Sunday, 22 November 2009

Polar Bear

So I thought that I'd write about something other than Tom Waits. Four years ago I saw a one of the most inspiring live bands that I think I have ever seen. They went by the name of Polar Bear. Mixing new-jazz/be-bop/live electronics (a la Max/MSP) they have a unique and interesting sound and drummer/band leader Seb Rochford also has a good ear for a tune. Their self-titled third album came out in June of 2008 and has never really escaped my playlist since. I recently saw them (for the fifth time) at Camden Jazz Cafe. Well, they never fail to blow me a way. Jazz was once described to me by a friend as three virtuosos on stage. Polar Bear are five virtuosos on stage but at no point does the music seem indulgent or arrogant. The music moves from danceable dittys to psychadelic jams to melancholic ballads with ease, all founded by a brilliant sense of rythm and emotion. This is not music made for jazz fans so do NOT be put off by the connotations this word has. Go on, give it a listen and I'm sure you wont regret it. The new songs they played boasts Leafcutter John (electronics) playing electric guitar with a brush. Apparently the new album will be out by March of 2010 and I cannot wait.
If this floats you boat check out Acoustic Ladyland who you will find under 'jazz' in your local HMV store but seem to be more suited the term 'punk' with their influences being Jimi Hendrix and Iggy Pop, band members include drummer and saxophonist of Polar Bear respectively, Seb Rochford and Pete Wareham.
Oh, and the support bands for Polar Bear at the Camden Jazz Cafe were pretty cool. Can't remember the names of them but will try and find out.

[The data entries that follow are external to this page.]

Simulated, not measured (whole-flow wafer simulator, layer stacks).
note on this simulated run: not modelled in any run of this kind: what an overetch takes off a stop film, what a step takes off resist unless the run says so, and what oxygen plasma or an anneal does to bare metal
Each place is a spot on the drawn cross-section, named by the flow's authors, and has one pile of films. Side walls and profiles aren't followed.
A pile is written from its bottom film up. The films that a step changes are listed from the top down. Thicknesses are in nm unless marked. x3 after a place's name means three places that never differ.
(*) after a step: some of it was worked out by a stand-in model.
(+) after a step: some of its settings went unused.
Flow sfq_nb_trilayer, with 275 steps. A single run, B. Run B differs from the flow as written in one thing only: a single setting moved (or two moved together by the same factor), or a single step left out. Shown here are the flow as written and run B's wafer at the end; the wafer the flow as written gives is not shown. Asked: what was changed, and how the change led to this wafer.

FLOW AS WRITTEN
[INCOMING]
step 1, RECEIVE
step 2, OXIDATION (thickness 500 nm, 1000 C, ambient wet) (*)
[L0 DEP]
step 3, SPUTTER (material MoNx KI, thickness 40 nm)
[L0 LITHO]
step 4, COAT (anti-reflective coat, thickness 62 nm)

small change got rained on...

So it's half midnight and the weekend has gone of crying to Monday morning. I am currently finishing the abstract to my dissertation which has to be handing in by midday of the morrow/today (depending on whether you're one of those annoying people who count the next day at precisely one second after midnight or not). My dissertation question resembles something along the lines of 'is Swordfishtrombones [Tom Waits' seminal 9th album] one of the most daring transformations in pop music history or merely a natural creative evolution.' blah blah blah. Anyway, researching this has got me delving into Waits' extensive back catalog from the seventies and reminding me of some true gems (eg. 'Romeo is bleeding'). Small Change is a brilliant album from the creative genius. The opening track is both beautiful and tragic, a romantic alcoholic anthem that could've inspired the pogues' fairytale of New York.

The title track is another craker - a kerouac-esque spoken word piece inspired by a young african american kid who waits saw one night in LA with his head in gumball machine covered in blood having been rained on with his own .38
It may well be the best album Waits produced in the seventies, the point when his tin pan alley/boho beat poet hit its creative peak.

Hey man, Romeo is bleeding...

...and he'll die without a whimper/like every hero's dream/just an angel with a bullet/and Cagney on the screen...

Highlight from Waits' Kerouac/Bukowski inspired boho-beat-poet-come-tin-pan-alley-bar-stool-crooning days.